Here's a story that sums up why we're doing what we're doing: training service dogs to give persons with disabilities a more fulfilling life, independence, and companionship. For Elaine Beckstrom, who is training one of Boston's litter mates, she will attest it also gives the family peace of mind.
Elaine's son, Jake, was injured in a diving accident and has received a service dog from Helping Paws. She is always sharing stories about Jake and Miles to the class, which gives us that "real life" perspective in training the dogs.
This is an especially good story about a young man with determination and the service dog who helped him through an adverse situation.
"The end-of-summer highlight for Jake was the chance to go to the practice round of the PGA tournament at Hazeltine Golf Course with his friend Kent. The PGA does not allow dogs on the grounds. However, Miles being a certified service dog, goes where Jake goes. This was a big advantage when it came to meeting golfers.
Jake said they would be lined up behind the rope along the course. However, Miles would be standing next to Jake and often times his tail would be sticking out under the rope swinging back and forth in its normal happy wagging sway. As the golfers came down the fairway, they would look ahead and there was this dog’s tail sticking out on the edge of the green, waving back and forth. Let’s just say that it was not something they normally see and got some attention! Many of the golfers came over to speak to Jake and Kent, and of course admire Miles. The golfer Mike Miles was especially impressed by Miles name. Sergio Garcia took a ball out of his pocket and handed it to Jake. Plus many others visited with them and gave their autographs. Tiger remained elusive though and had to be admired from a distance.
Jake anticipated attending this event for days in advance and has talked about it endlessly afterward. What a wonderful thing to do on August 11th. Jake said he hadn’t even stopped to think about what day it was until a woman, visiting with him at the golf course, asked how and why he was in a wheelchair. Jake told her, “It was a diving accident and it happened when I was 16…. Four years ago. Four years today actually!” He had not thought about what day it was until that very moment. And given the fun he was having, I don’t think he gave it much thought the rest of the day either. We are so thankful he had something fun to do…

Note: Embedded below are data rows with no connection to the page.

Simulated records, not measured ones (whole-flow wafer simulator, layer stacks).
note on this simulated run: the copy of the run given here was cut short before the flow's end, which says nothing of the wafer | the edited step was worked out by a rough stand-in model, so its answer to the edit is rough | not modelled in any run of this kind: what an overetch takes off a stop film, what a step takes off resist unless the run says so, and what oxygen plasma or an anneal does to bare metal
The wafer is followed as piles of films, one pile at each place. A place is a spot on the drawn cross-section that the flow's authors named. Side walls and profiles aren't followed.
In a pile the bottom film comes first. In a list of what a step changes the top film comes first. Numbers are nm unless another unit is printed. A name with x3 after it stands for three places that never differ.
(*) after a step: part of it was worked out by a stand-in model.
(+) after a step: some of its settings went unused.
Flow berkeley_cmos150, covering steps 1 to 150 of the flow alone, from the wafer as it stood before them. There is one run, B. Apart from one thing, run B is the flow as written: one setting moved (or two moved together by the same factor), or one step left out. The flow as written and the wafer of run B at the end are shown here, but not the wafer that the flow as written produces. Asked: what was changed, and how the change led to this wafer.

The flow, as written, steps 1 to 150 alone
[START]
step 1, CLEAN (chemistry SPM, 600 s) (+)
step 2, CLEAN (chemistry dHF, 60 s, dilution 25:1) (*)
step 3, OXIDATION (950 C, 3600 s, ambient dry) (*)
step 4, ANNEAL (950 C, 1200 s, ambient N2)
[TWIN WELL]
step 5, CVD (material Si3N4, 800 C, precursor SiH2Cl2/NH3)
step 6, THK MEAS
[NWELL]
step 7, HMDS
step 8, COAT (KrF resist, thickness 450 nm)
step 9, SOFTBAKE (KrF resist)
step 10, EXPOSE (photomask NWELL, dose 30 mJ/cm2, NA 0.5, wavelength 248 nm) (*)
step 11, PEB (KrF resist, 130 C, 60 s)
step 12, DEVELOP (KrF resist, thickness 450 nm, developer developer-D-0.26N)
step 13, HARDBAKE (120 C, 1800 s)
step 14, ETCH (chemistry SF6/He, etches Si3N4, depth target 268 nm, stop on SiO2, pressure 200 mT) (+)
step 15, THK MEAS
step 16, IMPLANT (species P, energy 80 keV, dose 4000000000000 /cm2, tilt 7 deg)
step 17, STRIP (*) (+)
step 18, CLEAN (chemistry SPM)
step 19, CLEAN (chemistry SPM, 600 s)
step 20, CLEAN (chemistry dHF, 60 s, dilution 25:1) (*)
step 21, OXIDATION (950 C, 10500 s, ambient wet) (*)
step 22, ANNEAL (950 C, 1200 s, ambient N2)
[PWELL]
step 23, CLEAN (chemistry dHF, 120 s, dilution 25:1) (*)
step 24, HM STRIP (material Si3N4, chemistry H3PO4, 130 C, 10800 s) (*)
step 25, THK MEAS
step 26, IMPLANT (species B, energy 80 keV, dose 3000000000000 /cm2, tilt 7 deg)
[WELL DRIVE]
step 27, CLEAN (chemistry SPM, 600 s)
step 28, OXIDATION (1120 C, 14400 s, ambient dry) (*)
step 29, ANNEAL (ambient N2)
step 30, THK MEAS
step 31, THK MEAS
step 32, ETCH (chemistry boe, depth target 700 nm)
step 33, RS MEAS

But the most amazing memory of the day was yet to come from Miles.
Jake and Kent decided to stop to get something to eat on their way home from the golf course. Kent was going to run in and get it and Jake and Miles were going to wait in the van. It was very hot that day. Jake wanted to leave the AC on, so they decided to leave the van running and Kent could lock the doors and they would be safe. Jake said, “I have an extra key here in my bag.” Kent thought that meant a key fob that Jake could push to unlock doors so he just jumped out, locked the doors and went off to get the food. It really meant a single key inside a zippered pocket that Jake had no way of reaching…
Hmmmmm ….. For the 10 minutes that Kent was gone, Jake sat there thinking about what they were going to do. His cell phone batteries had died earlier in the day so he couldn’t call mom and dad for the spare set.
Jake decided to ask Miles for some help. He sent Miles up to the passenger seat and tried to get him to step on the rocker switch that locks and unlocks the doors. Miles wasn’t quite sure what Jake was asking him to do. He got in the seat. He stood in it. He sat in the seat. He repeatedly stepped up onto the side of the door, but he didn’t step on the rocker switch.
Then Jake asked Miles to go over into the driver’s seat. Jake was trying to think of all the commands that Miles knows, and figure out which one would lead him to step on that rocker switch. Rise. Stand. Step up. Push. Miles stepped onto the armrest, stood in the seat, sat in the seat, then curled up and took a rest. He knew Jake wanted him to do something, but there is no Helping Paws command for “unlock the door!”
By now Kent was back and encouraging Miles from outside the van. Jake called Miles to his side in the back of the van. He spied the lock on the side door. It has a tall, narrow door lock post. Jake is strapped into his wheelchair, which is strapped into the back of the van. He could point in the general vicinity of the lock, but he couldn’t give too many more clues than that. Jake pointed and said “get it!”.
Miles found a tennis ball rolling around on the floor of the van and decided he was supposed to get that. “Get it!” Miles kept getting the tennis ball. Finally the tennis ball rolled under the back seat and Miles couldn’t get it anymore. Jake tried to point at the door lock, Kent was outside the window tapping on it. “Get it!”
Miles started to get the idea of what they wanted him to do. He went toward the door. He had to first “rise” up with his front paws and lean across a gap of about 6 inches, and finally got his mouth on the door lock. Much encouragement from Jake and Kent.
Now what command to use? “Tug!” Jake said. To Miles, tug means pull. Miles had the lock in his front teeth and was pulling on the lock. Unfortunately the lock needs to go up to be unlocked and “up” is not a command Miles knows. Hmmmm …. Jake wasn’t sure what to do but keep encouraging Miles to keep trying.
I don’t know how he did it, but Miles, being the best service dog in the world, somehow figured out that he needed to turn his head sideways to the window, grasp that narrow door lock stem with his BACK teeth to get a better grip on it, and pull up. Jake and Kent were amazed and ecstatic! Miles was ecstatic! He had made his master very, very happy and was getting lots of praise and treats. We were all to shake our heads in amazement when they told us the story. A very nice ending to a very nice day for Jake.
(As I’m learning how to train Izzo, a Helping Paws dog now 6 ½ months old, I’m learning that the clicker technique we use encourages the dogs to figure things out for themselves. We have a particular behavior in mind that we are trying to teach. But the dog has to figure out what that behavior is via our marking it and rewarding it, incrementally. Miles was trained with this method and I can see how it allowed Miles to experiment with different behaviors for Jake. It wasn’t anything he was specifically trained for, but Miles knew that he should keep trying and he would be rewarded! All that being said, I still don’t know how he did what he did. Miles is a very smart and amazing dog!)
Miles is Jake’s hero everyday, but especially on days like August 11, 2009, where he was both a professional golfer magnet and a locksmith all rolled into one big furry, lovable man’s best friend! "
To read more about Jake's adventures with Miles visit their website.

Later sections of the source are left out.